The French central bank, Banque de France, has completed a trial of a blockchain-based digital euro as part of its ongoing experiments with CBDC, the bank said in a press release on 20 May.
According to the announcement, Banque de France used its in-house developed blockchain technology to experiment with the use of Central Bank Digital Currency (CBDC). The bank used its digital euro on 14 May, to settle an issue of digital financial securities carried out by investment bank Societe Generale.
The press release stated:
“Since the start of the year, the Banque de France has embarked on an experimental approach to central bank digital currency, aimed at exploring with partners the potential contributions of new technologies to improve the functioning of the financial markets and more particularly interbank regulations (so-called “wholesale” central bank digital currency).”
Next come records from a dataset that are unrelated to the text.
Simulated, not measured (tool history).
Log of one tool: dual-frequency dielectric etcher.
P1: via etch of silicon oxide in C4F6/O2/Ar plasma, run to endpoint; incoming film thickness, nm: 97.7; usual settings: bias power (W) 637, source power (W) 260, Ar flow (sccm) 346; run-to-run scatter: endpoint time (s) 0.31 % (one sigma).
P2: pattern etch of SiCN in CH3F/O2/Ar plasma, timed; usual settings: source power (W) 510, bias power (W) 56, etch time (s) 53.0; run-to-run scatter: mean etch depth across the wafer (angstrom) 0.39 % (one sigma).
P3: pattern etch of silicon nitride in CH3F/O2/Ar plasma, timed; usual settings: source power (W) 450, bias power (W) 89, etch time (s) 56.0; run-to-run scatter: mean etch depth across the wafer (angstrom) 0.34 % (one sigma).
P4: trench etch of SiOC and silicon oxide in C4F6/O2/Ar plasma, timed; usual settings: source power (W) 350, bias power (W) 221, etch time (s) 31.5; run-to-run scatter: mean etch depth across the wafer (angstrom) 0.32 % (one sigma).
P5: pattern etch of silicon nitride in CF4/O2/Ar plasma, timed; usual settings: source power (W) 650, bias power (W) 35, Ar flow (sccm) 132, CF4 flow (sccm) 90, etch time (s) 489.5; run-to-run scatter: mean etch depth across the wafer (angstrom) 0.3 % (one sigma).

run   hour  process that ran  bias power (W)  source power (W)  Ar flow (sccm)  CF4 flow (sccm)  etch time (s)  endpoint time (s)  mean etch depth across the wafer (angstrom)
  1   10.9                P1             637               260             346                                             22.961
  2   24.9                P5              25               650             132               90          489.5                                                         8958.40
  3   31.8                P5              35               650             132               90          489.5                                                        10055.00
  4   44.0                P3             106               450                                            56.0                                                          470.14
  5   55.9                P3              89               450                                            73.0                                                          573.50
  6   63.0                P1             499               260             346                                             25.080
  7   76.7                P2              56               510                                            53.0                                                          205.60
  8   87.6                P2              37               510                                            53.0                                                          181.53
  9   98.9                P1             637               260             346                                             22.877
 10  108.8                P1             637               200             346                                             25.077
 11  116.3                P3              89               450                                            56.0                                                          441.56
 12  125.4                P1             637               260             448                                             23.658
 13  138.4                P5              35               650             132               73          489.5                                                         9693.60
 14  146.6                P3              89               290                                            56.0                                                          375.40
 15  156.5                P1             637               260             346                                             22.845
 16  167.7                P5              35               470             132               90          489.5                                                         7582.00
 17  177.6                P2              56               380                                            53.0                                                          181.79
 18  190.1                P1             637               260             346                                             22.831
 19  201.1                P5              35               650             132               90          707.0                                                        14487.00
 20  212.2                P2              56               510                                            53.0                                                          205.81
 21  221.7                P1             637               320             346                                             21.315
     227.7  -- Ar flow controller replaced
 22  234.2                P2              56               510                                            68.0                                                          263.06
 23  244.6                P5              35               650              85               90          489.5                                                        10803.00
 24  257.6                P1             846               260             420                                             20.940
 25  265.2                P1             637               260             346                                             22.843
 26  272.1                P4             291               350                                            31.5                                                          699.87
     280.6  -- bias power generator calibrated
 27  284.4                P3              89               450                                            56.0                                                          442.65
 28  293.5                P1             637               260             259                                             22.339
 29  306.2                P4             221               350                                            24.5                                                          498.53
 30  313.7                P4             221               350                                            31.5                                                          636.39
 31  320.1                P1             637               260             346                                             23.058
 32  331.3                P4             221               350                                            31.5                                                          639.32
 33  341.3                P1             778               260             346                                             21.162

The French central bank further said that it will begin more robust testing of the technology in the coming weeks. Though not much info was released regarding the tests, they did indicate that the pilot program is focusing more on the wholesale use of CBDC, rather than retail. Where as retail CBDC’s will be open to regular consumers, a wholesale CBDC will be used mainly by banks and institutional players.
As far as we know, the only entity that is currently focused on retail CBDC implementation is the European Central Bank (ECB). During the Consensus 2020 crypto event on 11 May, an executive member of the ECB, Yves Mersch, outlined that the bank had set up a task force to look into CBDCs earlier this year, and that they are focused on retail implementation of the technology.
During his speech, he said:
“A wholesale CBDC, restricted to a limited group of financial counterparties, would be largely business as usual. However, a retail CBDC, accessible to all, would be a game changer, so a retail CBDC is now our main focus.”
The recent test was based on files Banque de France received as part of its call for applications initiative, which the bank opened on 27 March. In the coming weeks, the bank is planning to run similar tests on other software it received as part of the initiative. The bank also commented on the high number of applications it received, to test the use of a central bank digital euro in interbank regulations, saying:
“Their high number testifies to the interest of the banking and financial industry for these experiments and to the dynamism of the Place de Paris in terms of technological innovations in the financial sector.”